Nintendo’s problem is exacerbated by the fact that its earnings have become increasingly impacted by volatile exchange rates. For example, its report for the quarter ended June 30, 2008 showed it enjoyed a foreign exchange gain of 29 billion yen and that represented 22.1% of its before tax income.

Without question, Nintendo’s earnings have become heavily dependent on exchange rates. Any attempt to hedge would worsen its predicament and most likely put them in the hands of investmant banking wizards who have proven they are adept at destroying things they touch

Market conditions require Nintendo to take the actions presented in this article. It would be foolish to ignore the timely importance of these recommendations.

Tuesday, December 25, 2007

Nintendo Stockowners Anxiously Await Announcement

In October of 2005, 2006, and 2007 Nintendo announced upward revisions of their forecasted respective fiscal year ending March 2006, 2007, and 2008 earnings and dividends. Its October 2006 modification was followed by further upward revisions issued on January 10, 2007. No such upward modification announcement was made in January of 2006.

Investors looking for a revised forecast of earnings and dividends by Nintendo need to focus their attention on a possible announcement by the company around January 10, 2008. A failure to announce upward modifications would likely cause a cool response and disappointment from Nintendo stockowners who have grown accustomed to seeing long lines of Wii buyers being unable to buy the console.

For the past month, as Christmas shopping accelerated, the Wii console has generally garnered eBay bids of $100 and more above the retail price. At such prices, eBay resellers are surely making more than either Nintendo or its licensed retailers.

Nintendo’s stock price action indicates that stockowners remain relatively confident that the public’s appetite for the Wii will not wane. Knowledgeable observers believe that sales of the Wii in 2008 and future years will now be driven by an abundance of video games likely to be introduced by Nintendo itself and other game developers.

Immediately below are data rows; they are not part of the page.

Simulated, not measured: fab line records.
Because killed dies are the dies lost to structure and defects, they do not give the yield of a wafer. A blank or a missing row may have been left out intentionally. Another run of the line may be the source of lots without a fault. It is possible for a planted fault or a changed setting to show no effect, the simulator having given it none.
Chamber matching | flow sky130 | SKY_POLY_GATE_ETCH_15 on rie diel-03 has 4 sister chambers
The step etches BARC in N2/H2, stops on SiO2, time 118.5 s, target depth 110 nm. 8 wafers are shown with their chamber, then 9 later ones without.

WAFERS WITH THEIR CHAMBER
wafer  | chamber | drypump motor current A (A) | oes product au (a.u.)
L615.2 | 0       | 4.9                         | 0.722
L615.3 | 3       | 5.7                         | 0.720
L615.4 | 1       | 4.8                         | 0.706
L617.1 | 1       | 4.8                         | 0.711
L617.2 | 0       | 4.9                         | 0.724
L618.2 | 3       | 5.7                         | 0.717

Thursday, October 25, 2007

Nintendo’s Income Growth Limited by Wii Production

Nintendo’s failure to anticipate the demand for the Wii and its inability to ramp-up production are seriously restraining its growth. Furthermore, Wii console shortages have encouraged Microsoft and Sony to slash Xbox and PS3 prices and capture many would be Wii buyers.

Unit sales for the Wii revealed in the October 25, 2007, Nintendo earnings release show Wii sales of 1.143 million per month for the quarter ended April 30th, 1.3 million per month for the quarter ended September 30th, and expected sales of 1.695 million per month for the six months ending March 31, 2008. While these numbers show increased production, they fall far short of meeting actual demand.

Nintendo itself has acknowledged that there will be a significant shortfall of Wii consoles for the second consecutive Holiday season. Company officials, however, have continually refused to provide future Wii production numbers creating the impression they do not have a good handle on the situation.

In fiscal 2007 Nintendo’s net income increased by 77.2%. Its net income growth rate is now forecast to decline to 57.8% in fiscal 2008. While such income growth is admirable, the actual rate would be much greater if Wii supply was more closely aligned with demand. It remains to be seen how shareholders will react to a declining growth rate in net income.

The Wii shortage is best evidenced by the continuous sales of vast numbers of Wii consoles on eBay at substantial premiums above MSRP. Meg Whitman, the CEO of eBay, needs to send a special Christmas present to Satoru Iwata, Nintendo’s CEO, thanking him for all the business the Wii shortage has brought to eBay. She might even suggest that Iwata invest some of Nintendo’s abundant cash, which totals about $8 billion, in eBay stock while the Wii console shortage persists.

It is understandable when a manufacturer misses one Holiday selling season because of insufficient product. It is unacceptable to miss two in a row!